In a recent study, my coauthors and I find that real U.S. farm wages would have to rise by more than 10% over 10 years to keep the farm labor supply constant. The farm workforce is aging, and fewer people from rural Mexico want to work in agriculture today. As labor becomes costlier, farm producers will shift towards more mechanized production and more efficient labor management practices. This will be particularly challenging for fruit, vegetable, and horticultural producers, which have relied on a primarily immigrant workforce for many decades, but all agricultural employers are likely to feel the effects of a tightening farm labor supply.
According to the National Agricultural Worker Survey (NAWS) 73% of U.S. farm workers were born abroad and 68% in Mexico in the 2013-14 fiscal year. Since Mexico is the primary source of hired farm workers in the United States, demographic, social, and economic shifts in rural Mexico will have major impacts on U.S. agricultural labor markets. In a previous paper, with J. Edward Taylor, we measure a significant negative trend in the probability that rural Mexicans work in agriculture over time. We identify three fundamental factors explaining rural Mexico’s shift out of agricultural work: Decreasing birth rates in rural Mexico, rising education, and Mexico’s growing service-based economy, which pulls individuals off of the farm. These factors are not likely to reverse, suggesting that the U.S. farming industry will have to adjust to a smaller workforce in the long run.
Real U.S. farm wages rose steadily in the 1990s and 2000s, and real wages rose by 7.7 percentage points between 2010 and 2016. Our analysis shows that rising U.S. farm wages slow Mexico’s transition out of farm work, but do not reverse the trend. Specifically, real U.S. farm wages would have to rise by 10.07 percentage points over 10 years to keep the farm labor supply from rural Mexico to the United States constant. At the current inflation rate of 1.9% this means that the nominal farm wage would have to rise by a little more than 30% over 10 years.
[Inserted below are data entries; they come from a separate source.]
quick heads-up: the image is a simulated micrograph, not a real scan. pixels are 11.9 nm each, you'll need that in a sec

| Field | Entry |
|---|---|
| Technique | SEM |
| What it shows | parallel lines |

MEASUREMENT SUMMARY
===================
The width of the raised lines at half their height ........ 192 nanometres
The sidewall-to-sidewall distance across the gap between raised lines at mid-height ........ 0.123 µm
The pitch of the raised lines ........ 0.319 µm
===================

As the farm labor supply tightens, U.S. farm employers seek out alternative sources of labor or labor-saving practices. The H-2A agricultural guest worker program expanded 250% between 2007 and 2018 despite the fact that many farm employers say the program is difficult to use. Acreage of handpicked fruits, including apples, peaches, and citrus, has decreased in the United States since 2002. Finally, there appears to be a renewed interest in developing and adopting labor-saving technologies. These technologies often incur high up-front capital costs, so adoption may not have been profitable in the past, but as wages rise, adoption of capital-intensive processes is expected to increase.